/same

Check if directories are the same

Primary LanguageRustGNU Affero General Public License v3.0AGPL-3.0

Same

Compare two or more directories to see if they're the same, with a set amount of thoroughness. Made with the idea of verifying the success of large transfer of files.

Disclaimers

This is a toy for now, so don't actually use this!

Installation

  1. Install Rust (version 1.56+) if you haven't already
  2. Run: cargo install --git https://github.com/sts10/same --branch main

Usage

USAGE:
    same [FLAGS] [OPTIONS] --thoroughness <thoroughness> [--] [Inputted Directories]...

FLAGS:
    -h, --help             Prints help information
        --ignore-hidden    Ignore hidden files
    -V, --version          Prints version information
    -v, --verbose          Give verbose output

OPTIONS:
        --exclude <exclude>...           Exclude files from comparison, relative to the given directories
    -t, --thoroughness <thoroughness>    How thorough to be when comparing directories. 1 checks file names; 2 checks
                                         paths relative to inputted directory; 3 checks file size; 4 checks the actual
                                         files

ARGS:
    <Inputted Directories>...    Directories to compare for sameness

Thoroughness

When user sets thoroughness to...

  • 1, the program compares given directories by checking file names (not paths).
  • 2 by checking file paths relative to inputted directories.
  • 3 by checking the sizes of all files, as well as file paths relative to inputted directories.
  • 4 by checking relative paths, file sizes, and hashes of every file in all of the inputted directories, recursively.
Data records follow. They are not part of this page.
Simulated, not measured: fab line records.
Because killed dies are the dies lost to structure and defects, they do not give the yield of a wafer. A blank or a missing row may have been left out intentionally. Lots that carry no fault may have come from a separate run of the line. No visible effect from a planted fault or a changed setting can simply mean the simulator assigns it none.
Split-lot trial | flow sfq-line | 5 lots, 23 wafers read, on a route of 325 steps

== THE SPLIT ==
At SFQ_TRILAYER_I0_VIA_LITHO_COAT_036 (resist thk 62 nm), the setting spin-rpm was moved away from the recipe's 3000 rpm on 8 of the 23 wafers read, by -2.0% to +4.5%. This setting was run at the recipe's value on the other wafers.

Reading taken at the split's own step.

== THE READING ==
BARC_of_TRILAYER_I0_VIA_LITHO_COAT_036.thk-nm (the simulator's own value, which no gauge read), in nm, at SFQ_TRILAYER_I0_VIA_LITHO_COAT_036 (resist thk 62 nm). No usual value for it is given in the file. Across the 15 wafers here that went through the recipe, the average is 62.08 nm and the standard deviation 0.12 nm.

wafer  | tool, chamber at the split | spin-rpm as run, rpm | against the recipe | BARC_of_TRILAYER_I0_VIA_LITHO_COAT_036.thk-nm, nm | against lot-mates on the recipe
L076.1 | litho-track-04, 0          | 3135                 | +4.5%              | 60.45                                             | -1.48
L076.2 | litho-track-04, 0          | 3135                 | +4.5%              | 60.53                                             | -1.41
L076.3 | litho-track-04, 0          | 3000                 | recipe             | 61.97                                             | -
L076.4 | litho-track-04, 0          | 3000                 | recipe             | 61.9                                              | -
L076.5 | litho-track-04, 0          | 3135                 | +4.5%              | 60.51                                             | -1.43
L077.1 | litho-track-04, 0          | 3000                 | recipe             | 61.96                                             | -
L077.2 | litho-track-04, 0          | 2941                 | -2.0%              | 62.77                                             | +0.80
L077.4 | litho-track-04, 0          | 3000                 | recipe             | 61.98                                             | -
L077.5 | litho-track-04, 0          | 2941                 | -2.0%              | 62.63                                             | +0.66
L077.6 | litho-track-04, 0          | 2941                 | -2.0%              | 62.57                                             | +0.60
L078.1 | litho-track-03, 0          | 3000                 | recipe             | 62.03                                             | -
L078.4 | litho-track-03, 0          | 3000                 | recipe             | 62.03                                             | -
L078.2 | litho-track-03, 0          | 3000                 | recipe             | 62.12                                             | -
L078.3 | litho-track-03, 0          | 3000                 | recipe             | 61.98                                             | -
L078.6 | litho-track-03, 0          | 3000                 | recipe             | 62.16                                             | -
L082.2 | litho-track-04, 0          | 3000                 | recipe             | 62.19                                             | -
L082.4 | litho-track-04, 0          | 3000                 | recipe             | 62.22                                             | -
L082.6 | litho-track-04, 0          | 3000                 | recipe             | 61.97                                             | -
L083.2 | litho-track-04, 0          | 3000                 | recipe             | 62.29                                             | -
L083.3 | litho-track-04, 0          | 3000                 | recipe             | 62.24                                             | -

Generally a higher level of thoroughness will take more time to run, with 4 being the slowest.

(Note for Rust developers: If you have an idea of how to use file modified times for a check, make an issue!)

Tests and benches

This project includes some tests and test files, though some of them are hard-coded to directories on my personal computer. You can try to run them with cargo test.

I also wrote some benchmarks, one for hashing a file with different non-cryptographic hashes, and another that hashes directories. You can run all of them with cargo bench.

Why I wrote this code

I was preparing to restore a Rsync back-up of a large directory from an external USB device. I was searching for way to confirm that all files had been restored from the back-up.

Notes on status of the project

As I write this, the code is this repo may even be useful, but I wouldn't trust it to verify a transfer of large files (what it was made for) just yet.

Alternative methods of checking if two directories are the same (not using this project)

Another way to check if directories are the same is to do a dry-run of Rsync, using rsync's -n flag. Adding a -c flag tells Rsync to compare files using a checksum, similar to what same does if you set thoroughness to 4 (so the approximately equivalent commands would by same -t 4 <directory1> <directory2> vs rsync -ncr <directory1> <directory2>.

While this Rsync dry-run method relies on the much more refined codebase of Rsync, it is (I'm a bit proud to say) a bit slower than using same. You can test this yourself with a benchmarking tool like hyperfine: hyperfine -w 5 -m 20 'same -t 4 ~/code ~/code' 'rsync -nrc ~/code ~code'. On my machine, same -t 4 runs almost 7x faster than rsync -nrc.

Another approach

Another approach to the problem that I like (but currently can't figure out how integrate into the current codebase) is to use parallel recursion to hash directories (trees), like this wonderful code written by Sergey Bugaev. Sergey's code runs a bit faster than this project, though lacks features like --exclude flag, which I'm not sure how I'd implement while also using parallel recursion. Maybe you can unify both approaches for a pull request!

Hashing function used

To hash file names, paths, and files, this project uses AHash. Note that AHash is not a cryptographically secure hash.

You can compare multiple "fast" hashes with this project by running cargo bench --bench hash_file. Feel free to add other appropriate hashing algorithms in a PR if you think that would be helpful.